An international competition is now to proceed to find a design for a new Abbey Theatre. Minister for Arts John O'Donoghue announced yesterday that the Government had approved the holding of the architectural competition.
The new theatre, which is to be sited at George's Dock in Dublin's docklands, will replace the existing venue in Abbey Street, which is expected to be sold to partly fund the new facility.
The new theatre is to be developed on the basis of a public-private partnership arrangement, but the PPP process will not be instigated until after a design has been selected.
The building, according to the department, "will be procured by means of a Build/Finance/Maintain (BFM) Public Private Partnership" and will be a "signature development".
It will include three performance spaces to accommodate the Abbey and Peacock theatres, and a third multipurpose auditorium, as well as education and outreach facilities, a public archive, a restaurant/bar, improved public areas, disabled access for audiences and artists, and state-of-the-art theatre production facilities.
The project will be overseen by an inter-agency panel including representatives of the Department of Arts, Sport and Tourism, the National Development Finance Agency, the OPW, the Abbey Theatre and Dublin Docklands Authority.

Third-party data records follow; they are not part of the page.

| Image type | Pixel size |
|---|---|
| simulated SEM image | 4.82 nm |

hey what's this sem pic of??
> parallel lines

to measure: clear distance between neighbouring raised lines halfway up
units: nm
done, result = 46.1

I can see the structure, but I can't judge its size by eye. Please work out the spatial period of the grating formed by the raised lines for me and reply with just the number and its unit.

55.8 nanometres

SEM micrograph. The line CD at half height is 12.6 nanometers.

Mr O'Donoghue said an international competition would attract designs to ensure that Ireland would have a national theatre to rival any theatre in the world. The new theatre would provide us with a setting, stage and arena worthy of the "global pre-eminence" of Irish theatre.
The decision to locate the Abbey to a site provided free by Dublin Docklands Development Authority followed several attempts to find a new home for the theatre.
When the Minister confirmed the new site last December he indicated that the project would be part of a public-private partnership.